Great Gatherings at Indiana State Parks

State Park Recreation Buildings 

Face it. At some point, you’ll face the daunting task of finding a site for a wedding, family reunion, or other event that carries can’t-fail peer pressure. And you—or at least some of your guests—will demand more than an open-air picnic shelter. Wait. What’s this doing in a travel magazine? Read on. And fear not. 

Many of the same Indiana state parks you visit to relax and recharge offer an affordable solution. Their answer might even wind up being one of the hits of the party for years to come.

Disguised under the pedestrian name “Recreation Buildings” in the DNR Indiana Recreation Guide, is the chance to rent these beauties. Fort Harrison, McCormick’s Creek, Mounds, Ouabache, Pokagon, Potato Creek, Prophetstown, Shakamak and Tippecanoe River state parks each have one.

Similar to the cabins at various state parks, the price and features of the respective buildings vary widely— some are not fully enclosed. The one at each park will suit many needs, but those at Tippy, near Winamac; McCormick’s Creek, near Spencer; Pokagon, near Angola; Mounds, in Anderson; and Ouabache, near Bluffton; can meet most. And, the first three are on the National Historic Register, as is all of Mounds State Park.
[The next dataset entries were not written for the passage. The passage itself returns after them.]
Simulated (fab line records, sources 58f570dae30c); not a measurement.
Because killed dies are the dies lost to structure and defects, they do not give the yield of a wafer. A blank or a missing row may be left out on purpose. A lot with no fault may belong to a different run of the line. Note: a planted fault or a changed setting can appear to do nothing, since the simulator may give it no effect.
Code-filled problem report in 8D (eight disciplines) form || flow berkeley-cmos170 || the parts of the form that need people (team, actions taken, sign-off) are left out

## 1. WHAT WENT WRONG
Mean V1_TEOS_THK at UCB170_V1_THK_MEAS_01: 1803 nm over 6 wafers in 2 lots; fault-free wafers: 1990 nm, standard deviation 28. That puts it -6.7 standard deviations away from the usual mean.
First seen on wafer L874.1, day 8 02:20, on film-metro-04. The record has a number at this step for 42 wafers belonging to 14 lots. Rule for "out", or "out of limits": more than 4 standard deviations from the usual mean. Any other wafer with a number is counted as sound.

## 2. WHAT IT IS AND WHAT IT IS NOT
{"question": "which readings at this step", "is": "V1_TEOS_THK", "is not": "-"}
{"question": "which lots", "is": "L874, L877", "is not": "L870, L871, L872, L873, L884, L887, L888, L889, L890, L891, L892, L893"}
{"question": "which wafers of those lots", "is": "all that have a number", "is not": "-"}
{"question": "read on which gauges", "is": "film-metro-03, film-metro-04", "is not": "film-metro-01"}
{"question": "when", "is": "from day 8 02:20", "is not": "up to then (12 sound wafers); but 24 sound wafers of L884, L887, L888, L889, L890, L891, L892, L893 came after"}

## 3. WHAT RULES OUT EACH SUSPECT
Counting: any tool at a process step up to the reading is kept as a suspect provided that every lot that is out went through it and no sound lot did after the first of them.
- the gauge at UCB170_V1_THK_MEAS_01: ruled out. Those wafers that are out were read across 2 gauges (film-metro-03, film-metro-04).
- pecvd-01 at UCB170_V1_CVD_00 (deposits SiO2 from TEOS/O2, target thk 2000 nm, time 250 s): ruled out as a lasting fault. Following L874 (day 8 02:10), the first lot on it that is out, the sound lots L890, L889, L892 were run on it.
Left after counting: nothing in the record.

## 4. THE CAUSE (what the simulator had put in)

Kathy and Jason Bazemore of Winamac chose to celebrate tying the knot at Tippy’s Tepicon Hall in September 2017. “I had been to that building for company picnics,” Kathy said. “We drove by there one day and I said, ‘this would make for great pictures with the river.’ The hall was gorgeous and there is this great stone fireplace.”

Tepicon was completed by the Works Progress Administration in 1938 as the dining hall for the Tepicon group camp, which no longer exists.

“There is a full kitchen. We did all of the cooking there. They have plenty of picnic tables. You just have to arrange them where you want them. They have bathrooms in the building and a couple of other bathrooms around the building.”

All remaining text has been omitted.